A PL/PgSQL Simple Roman Number Translator

In the last Weekly Challenge 227 the second task was about building a simple Roman numbers calculator. Since I usually try to implement those tasks also in PL/PgSQL (as well as in PL/Perl), I tried to implement such calculator and, along the path, I implemented a couple of simple functions to translate a number from and to roman notations.
In this short post I explain how the two functions work.
My approach is based on a lookup table that stores arabic and roman correspondencies for special cases and base units.

The lookup table

I defined a lookup table, that can be in whatever schema you want, even temporary, and that is populated with base units and some special cases:

CREATE SCHEMA IF NOT EXISTS fluca1978;
CREATE  TABLE IF NOT EXISTS fluca1978.roman( r text, n int, repeatable boolean );

TRUNCATE TABLE fluca1978.roman;

INSERT INTO fluca1978.roman
VALUES
('I', 1, true )
,( 'IV', 4, false )
,( 'V', 5, false )
,( 'IX', 9, false )
,( 'X', 10, true )
,( 'XL', 40, false )
,( 'L', 50, false )
,( 'XC', 90, false )
,( 'C', 100, true )
,( 'CD', 400, false )
,( 'D', 500, false )
,( 'CM', 900, false )
,( 'M', 1000, true );

The r field holds the roman value for a number n, while the repeatable flag indicates if the number can be repeated consequently in the same stirng. For example, I can be repeated to form III, while IV cannot be repeated into IVIV. This will be useful during validation.

Validating a Roman String

The following function perform the minimal validation for a given input string that is supposed to be a roman number:

CREATE OR REPLACE FUNCTION
fluca1978.validate_roman( r text )
RETURNS boolean
STRICT
AS $CODE$
DECLARE
	current_record fluca1978.roman%rowtype;
	rx text;
	matches int;
BEGIN


	FOR current_record IN SELECT * FROM fluca1978.roman ORDER BY n DESC LOOP
	    RAISE DEBUG 'Iterating over Roman value % = %', current_record.r, current_record.n;

	    matches := 0;
	    rx := format( '^%s', current_record.r );

	    WHILE r ~ rx LOOP
	    	  matches := matches + 1;
		  RAISE DEBUG 'Input string % -> % matches the Roman value %', r, matches, current_record.r;

		  IF NOT current_record.repeatable AND matches > 1 THEN
		     RAISE DEBUG 'Roman symbol % cannot be repeated!', current_record.r;
		     RETURN false;
		  END IF;

		  r := regexp_replace( r, rx, '' );
		  EXIT WHEN length( r ) = 0;
	    END LOOP;

 	   EXIT WHEN length( r ) = 0;
	END LOOP;

	IF length( r ) > 0 THEN
	   RETURN false;
	END IF;

	RETURN true;
END
$CODE$
LANGUAGE plpgsql;

The idea is simple: I order the lookup table in descending order, so from the biggest value to the smallest one. At each iteration, I search fi the current roman string starts with the roman letter (or couple of letters). If that is the case, I keep track of how many matches I’ve found, then remove the roman symbol from the beginning of the string. Then I see if the same letter/symbol can be found in the beginning of the string, and if so, I ensure it is a repeatable value, otherwise there is an error. If everything goes well, the ending string r will be empty due to the substitutions, otherwise if some characters remain then the string is wrong. That happens, for example, when the roman values on the right are biggest than those on the left.

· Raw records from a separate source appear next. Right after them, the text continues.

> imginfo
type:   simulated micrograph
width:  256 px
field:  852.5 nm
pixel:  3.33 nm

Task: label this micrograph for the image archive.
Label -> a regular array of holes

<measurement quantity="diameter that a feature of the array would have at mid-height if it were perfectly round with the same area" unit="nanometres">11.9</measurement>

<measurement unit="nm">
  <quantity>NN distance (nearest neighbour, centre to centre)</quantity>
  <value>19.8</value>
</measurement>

Converting from Roman to Arabic

The following function does the convertion starting from a Roman string:

CREATE OR REPLACE FUNCTION
fluca1978.from_roman( r text )
RETURNS int
STRICT
AS $CODE$
DECLARE
	v int := 0;
	current_record fluca1978.roman%rowtype;
	rx text;
BEGIN
	IF r = '' THEN
	   RETURN 0;
	END IF;

	IF NOT fluca1978.validate_roman( r ) THEN
	   RETURN 0;
	END IF;

	FOR current_record IN SELECT * FROM fluca1978.roman ORDER BY n DESC LOOP
	     RAISE DEBUG 'Iterating over Roman value % = %', current_record.r, current_record.n;

	     rx := format( '^%s', current_record.r );
	    WHILE r ~ rx LOOP
		RAISE DEBUG 'Input string % matches the Roman value %', r, current_record.r;

	        v := v + current_record.n;
	        r := regexp_replace( r, rx, '' );
	    END LOOP;
	END LOOP;

	RAISE DEBUG 'Converted value is %', v;
	RETURN v;
END
$CODE$
LANGUAGE plpgsql;

It is really similar to the validating function: it iterates on each part of the string searching to decode as the biggest possible value in the roman lookup table.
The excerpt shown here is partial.